From this brief consideration of garden produce the conclusion is justified that vegetables can be advantageously employed in feeding dogs, to vary the diet, render certain foods more nutritious and wholesome, stimulate the secretion of the digestive solvents, improve the action of the bowels, and contribute towards the maintenance of the integrity of the blood.

It is scarcely necessary to add that when used they should be as fresh and free from taint as those on the table, and that no reliance should be placed upon them as-supports, the fact being kept in mind that to dogs they afford but very little nourishment.

Of the farinaceous substances or bread-stuffs, called, also, starchy foods, for the reason that starch is the chief constituent of them all, those commonly fed to dogs are wheat, oats, maize or Indian corn, and rice.

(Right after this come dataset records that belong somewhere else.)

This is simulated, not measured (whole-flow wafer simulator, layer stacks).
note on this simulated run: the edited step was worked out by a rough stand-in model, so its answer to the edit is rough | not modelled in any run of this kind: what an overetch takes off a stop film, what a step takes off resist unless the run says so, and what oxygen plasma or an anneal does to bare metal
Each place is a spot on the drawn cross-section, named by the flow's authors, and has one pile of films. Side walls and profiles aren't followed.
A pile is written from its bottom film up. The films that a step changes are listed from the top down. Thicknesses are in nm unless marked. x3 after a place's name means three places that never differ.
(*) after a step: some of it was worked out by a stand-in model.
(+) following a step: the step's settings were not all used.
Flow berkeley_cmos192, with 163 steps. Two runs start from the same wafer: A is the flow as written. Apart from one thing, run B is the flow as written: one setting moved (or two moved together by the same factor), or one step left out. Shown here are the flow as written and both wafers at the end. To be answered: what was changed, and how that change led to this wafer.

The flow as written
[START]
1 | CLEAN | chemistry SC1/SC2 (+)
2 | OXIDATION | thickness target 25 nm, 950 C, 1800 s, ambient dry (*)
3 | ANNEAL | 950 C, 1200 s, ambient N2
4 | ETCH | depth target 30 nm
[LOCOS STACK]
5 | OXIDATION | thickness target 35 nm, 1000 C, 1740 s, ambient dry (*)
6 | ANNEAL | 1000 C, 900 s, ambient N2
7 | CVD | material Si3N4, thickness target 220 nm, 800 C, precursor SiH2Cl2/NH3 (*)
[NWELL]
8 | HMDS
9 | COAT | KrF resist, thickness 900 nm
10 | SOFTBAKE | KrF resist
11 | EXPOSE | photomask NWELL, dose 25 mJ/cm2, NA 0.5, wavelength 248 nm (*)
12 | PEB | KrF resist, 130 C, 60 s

Were it best that that kind of food only should be used which embraces in a given quantity the greatest amount of nutrition, then all but animal foods might be dispensed with; but economy aside, obviously the nutritious and unnu-tritious kinds should be used together, otherwise as the average dog of to-day is placed his digestive organs would be likely to break down in time; and even did this not occur, good form and condition would scarcely be possible. Admitting this, which is certainly within reason, the starchy substances must be accepted as good articles of diet when used in conjunction with other and more nutritious foods.

Of these substances wheat is of the highest value, containing as it does the most flesh-forming and energy-producing materials, and although it deserves consideration merely as an accessory food it has been shown by experiment that dogs can subsist upon it alone for a long time and retain health and vigor, provided they are allowed all parts of the grain. But they could not do this on wheat as generally set before them - that is, as white bread, which for them is far from being a "staff of life." In fact it is practically valueless except as a vehicle for, or to give substance to, other and rich foods which might prove burdensome to the digestive organs were they served in concentrated forms.

This bread is very well suited to the wants of man, for although it is deficient in important nutritive principles thrown out in the processes of bolting and sifting - he takes in other foods and ways like principles in sufficient quantities, and oftentimes in a more digestible form than that in which they appear in wheat. Hence, notwithstanding much that has been written about the superiority of wheat meal - simply the produce of grinding over wheat flour, all things considered, bread made of the latter is of quite as high a value to him as the "brown bread," which is made of the meal and contains the external as well as the internal parts of the grain.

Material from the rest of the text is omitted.